The sad but colorful illustration of all this is that of panic buying in the grocery stores. When people grab all they can right now, even perishables that will spoil before they can use them all, they are creating the exact critical shortage they feared.

We live in a “Mine! Mine! Mine!” culture, when “Ours! It belongs to us all! We can only survive if we share!” is the way we were created by God, designed to live in selfless community.

And so the important question becomes, “Will we allow this crisis to precipitate the kind of change we must embrace if we are to survive?”

But God said to him, ‘Fool, tonight you will die. Now who will get the things you have prepared for yourself?’ This is the way it will be for those who hoard things for themselves and aren’t rich toward God.” – Luke 12:13-21

“Those who hoard things for themselves and aren’t rich toward God…”

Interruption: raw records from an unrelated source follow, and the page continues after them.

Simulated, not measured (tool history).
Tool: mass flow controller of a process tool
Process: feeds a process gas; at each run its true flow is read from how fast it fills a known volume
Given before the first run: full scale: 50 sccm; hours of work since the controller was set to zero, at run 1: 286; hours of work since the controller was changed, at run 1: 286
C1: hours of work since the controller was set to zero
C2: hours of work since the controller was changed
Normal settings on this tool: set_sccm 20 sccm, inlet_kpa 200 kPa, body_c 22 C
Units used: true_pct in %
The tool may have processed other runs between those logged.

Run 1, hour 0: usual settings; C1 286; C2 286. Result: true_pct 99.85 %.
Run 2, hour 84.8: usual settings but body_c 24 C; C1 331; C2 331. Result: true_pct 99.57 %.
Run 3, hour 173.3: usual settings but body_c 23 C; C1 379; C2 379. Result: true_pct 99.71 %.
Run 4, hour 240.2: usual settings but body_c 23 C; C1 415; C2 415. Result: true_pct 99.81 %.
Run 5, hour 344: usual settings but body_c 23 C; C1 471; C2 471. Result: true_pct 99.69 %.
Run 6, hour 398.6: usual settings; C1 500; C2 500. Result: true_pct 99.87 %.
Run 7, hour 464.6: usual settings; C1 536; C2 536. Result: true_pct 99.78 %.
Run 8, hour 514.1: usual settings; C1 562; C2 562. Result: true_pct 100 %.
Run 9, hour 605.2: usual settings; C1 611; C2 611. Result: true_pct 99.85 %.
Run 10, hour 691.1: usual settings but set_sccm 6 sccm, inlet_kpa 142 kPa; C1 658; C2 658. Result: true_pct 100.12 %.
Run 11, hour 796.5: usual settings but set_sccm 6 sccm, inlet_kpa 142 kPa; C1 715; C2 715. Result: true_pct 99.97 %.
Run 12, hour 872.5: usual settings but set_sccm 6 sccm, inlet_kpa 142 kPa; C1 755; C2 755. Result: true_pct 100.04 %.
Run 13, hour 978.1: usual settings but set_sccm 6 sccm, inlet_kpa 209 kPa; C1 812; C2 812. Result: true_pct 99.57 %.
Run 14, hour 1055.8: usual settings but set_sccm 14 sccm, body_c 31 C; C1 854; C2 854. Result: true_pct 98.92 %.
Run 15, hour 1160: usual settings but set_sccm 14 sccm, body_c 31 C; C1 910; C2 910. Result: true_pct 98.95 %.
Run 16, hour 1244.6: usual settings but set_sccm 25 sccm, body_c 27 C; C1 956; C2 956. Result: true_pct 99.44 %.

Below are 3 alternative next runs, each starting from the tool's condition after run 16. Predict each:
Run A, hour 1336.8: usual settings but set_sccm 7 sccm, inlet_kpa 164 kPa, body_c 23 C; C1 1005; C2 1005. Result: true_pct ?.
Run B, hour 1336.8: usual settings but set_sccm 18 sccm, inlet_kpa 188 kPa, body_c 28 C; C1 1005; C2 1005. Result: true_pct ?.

I believe this is an amazing opportunity. Let’s not see it go to waste – DEREK



  1. There is a good chance you are correct, they are hoarding, but there is also a chance it is going to a “lunch for school kids” program or a food pantry. I like to give people the benefit of the doubt until they prove me wrong.

    Liked by 1 person

    • Good point…. that may explain one or two of them. But those programs already exist and the stores manage to keep up with regular stocking.
      I believe the grocery store managers need to be more proactive in not allowing this to happen. Shouldn’t be difficult to get ahead of the panic and develop appropriate policy.